For many years, one thing Marion County has spared no expense in purchasing products and services designed to detect whenever someone adds a shed, a carport, a swimming pool, or anything else that might increase taxes on any piece of property in the county.

It seems all the county needed was a subscription to this newspaper — or a rule requiring employes to keep their eyes open.

For 31/2 years, one of the few new business buildings erected in the county seat has escaped property taxes by continuing to be classified as vacant land.

Neighboring properties like Ampride convenience store, nowhere near as big and in nowhere near as good of condition, paid $17, 165.14 in property taxes over the past three years. Diamond H Fitness Center across the road paid only $1,434.48.

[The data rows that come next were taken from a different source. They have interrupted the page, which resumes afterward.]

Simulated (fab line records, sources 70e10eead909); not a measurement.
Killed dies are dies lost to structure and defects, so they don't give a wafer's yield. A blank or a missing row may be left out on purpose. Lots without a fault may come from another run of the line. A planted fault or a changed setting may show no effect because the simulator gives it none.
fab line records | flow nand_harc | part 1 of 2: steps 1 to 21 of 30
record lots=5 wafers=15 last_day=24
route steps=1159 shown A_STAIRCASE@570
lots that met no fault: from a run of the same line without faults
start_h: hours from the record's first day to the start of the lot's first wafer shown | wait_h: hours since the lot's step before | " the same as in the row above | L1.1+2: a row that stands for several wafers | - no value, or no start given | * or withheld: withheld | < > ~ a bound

It wasn’t even government that discovered that Diamond H, which also has a parking lot that defies city zoning, was paying less than 8 cents on the dollar of what it owed.

There’s plenty of blame to go around.

The City of Marion apparently neglected to send Marion County a copy of a building permit.

County employees failed to notice a construction project prominently mentioned in the newspaper and easily detectable to anyone driving on Main St. It wasn’t as if much other commercial construction in Marion occurred during most of those 31/2 years. The county’s deputy appraiser even became a member of the center after it opened

One wonders how many other $15,000 mistakes have been made — just as one wonders what’s going to happen when the owner of hogs killed, apparently with permission of law enforcement, for supposedly being feral are determined legally not to be feral because it ‘s obvious who their owner was.

Damage the pigs caused to a cemetery is inexcusable and should be prosecuted. But once again local officials aren’t exactly inspiring confidence in their competency.